Microservices with Kafka¶
Kafka serves as the messaging backbone for many microservices architectures, providing asynchronous communication, event-driven integration, and data streaming between services. This document covers Kafka-specific architectural decisions and patterns for microservices environments.
Topic Ownership Models¶
How topics are owned and managed significantly impacts team autonomy, data governance, and operational complexity.
Per-Service Topics (Recommended)¶
Each service owns its output topics. Services publish events about their domain; other services subscribe as needed.
Benefits:
- Clear ownership and accountability
- Teams control their own schemas
- Independent deployment and scaling
- Natural bounded context alignment
Topic naming conventions:
{service}.{entity}.{event-type}
Examples:
orders.order.created
orders.order.shipped
inventory.stock.reserved
inventory.stock.depleted
payments.payment.completed
Shared Domain Topics¶
Multiple services collaborate on shared domain topics. Useful for cross-cutting concerns.
When to use:
- Aggregate events from multiple sources
- Cross-cutting audit/compliance streams
- Shared reference data
Governance requirements:
- Central schema registry with compatibility enforcement
- Clear documentation of which service owns which event types
- Breaking change coordination process
Consumer Group Strategies¶
Consumer group design affects scaling, fault isolation, and message ordering guarantees.
One Consumer Group Per Service¶
Each service instance joins the same consumer group, sharing partition load.
Configuration:
# Order Service
group.id=order-service
client.id=order-service-${HOSTNAME}
# Notification Service
group.id=notification-service
client.id=notification-service-${HOSTNAME}
Multiple Consumer Groups Within a Service¶
A service may need multiple consumption patterns for the same topic.
Use cases:
- Real-time vs batch processing
- Primary processing vs audit logging
- Different retention/replay requirements
Schema Governance¶
Schema management becomes critical when multiple teams produce and consume events.

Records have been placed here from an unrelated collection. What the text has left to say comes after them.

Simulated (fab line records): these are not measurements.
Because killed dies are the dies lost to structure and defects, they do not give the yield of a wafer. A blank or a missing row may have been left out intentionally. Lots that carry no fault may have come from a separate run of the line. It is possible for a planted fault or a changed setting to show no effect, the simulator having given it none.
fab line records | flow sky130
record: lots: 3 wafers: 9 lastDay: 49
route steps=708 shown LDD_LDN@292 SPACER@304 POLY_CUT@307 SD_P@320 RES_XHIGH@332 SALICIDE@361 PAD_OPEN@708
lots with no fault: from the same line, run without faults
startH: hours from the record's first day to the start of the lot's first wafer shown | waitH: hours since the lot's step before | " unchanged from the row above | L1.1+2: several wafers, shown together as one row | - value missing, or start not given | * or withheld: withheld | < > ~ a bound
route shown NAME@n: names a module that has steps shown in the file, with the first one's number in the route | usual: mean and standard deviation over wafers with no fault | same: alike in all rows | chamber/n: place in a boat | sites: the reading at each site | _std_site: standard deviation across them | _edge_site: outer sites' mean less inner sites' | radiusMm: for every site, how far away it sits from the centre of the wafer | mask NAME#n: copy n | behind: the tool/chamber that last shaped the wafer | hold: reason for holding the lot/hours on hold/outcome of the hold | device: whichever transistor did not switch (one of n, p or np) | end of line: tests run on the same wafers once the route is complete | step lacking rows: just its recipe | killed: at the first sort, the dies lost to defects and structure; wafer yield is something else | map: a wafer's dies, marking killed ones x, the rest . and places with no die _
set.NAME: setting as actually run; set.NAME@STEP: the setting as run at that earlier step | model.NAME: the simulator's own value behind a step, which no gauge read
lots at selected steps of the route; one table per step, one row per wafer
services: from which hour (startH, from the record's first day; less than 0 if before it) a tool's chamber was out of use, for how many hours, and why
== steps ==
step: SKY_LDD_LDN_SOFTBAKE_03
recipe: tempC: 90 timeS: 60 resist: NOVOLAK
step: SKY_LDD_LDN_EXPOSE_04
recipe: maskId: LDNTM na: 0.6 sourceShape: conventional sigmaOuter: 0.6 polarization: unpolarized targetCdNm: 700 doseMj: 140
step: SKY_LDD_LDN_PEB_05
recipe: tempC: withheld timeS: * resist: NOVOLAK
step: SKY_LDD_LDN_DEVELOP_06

Schema Registry Integration¶
Compatibility Strategies Per Topic¶
| Strategy | Producer Changes | Consumer Changes | Use Case |
|---|---|---|---|
| BACKWARD | Add optional fields, remove fields | Must handle missing fields | Default for events |
| FORWARD | Remove fields, add required fields | Must ignore unknown fields | API responses |
| FULL | Only optional field additions | Handle missing + ignore unknown | Strict contracts |
| NONE | Any change allowed | Must coordinate | Development only |
Recommended approach:
# Production topics
orders.events: BACKWARD_TRANSITIVE
payments.events: BACKWARD_TRANSITIVE
# Internal/development
orders.internal.debug: NONE
Cross-Team Schema Contracts¶
// Shared schema module published as library
// teams depend on specific versions
// build.gradle
dependencies {
implementation 'com.company:order-events-schema:2.3.0'
implementation 'com.company:payment-events-schema:1.5.0'
}
Schema ownership rules:
- Producing service owns the schema
- Schema changes require PR review from known consumers
- Breaking changes require deprecation period
- Schema modules versioned with semantic versioning
Distributed Tracing¶
Correlation across service boundaries is essential for debugging and monitoring.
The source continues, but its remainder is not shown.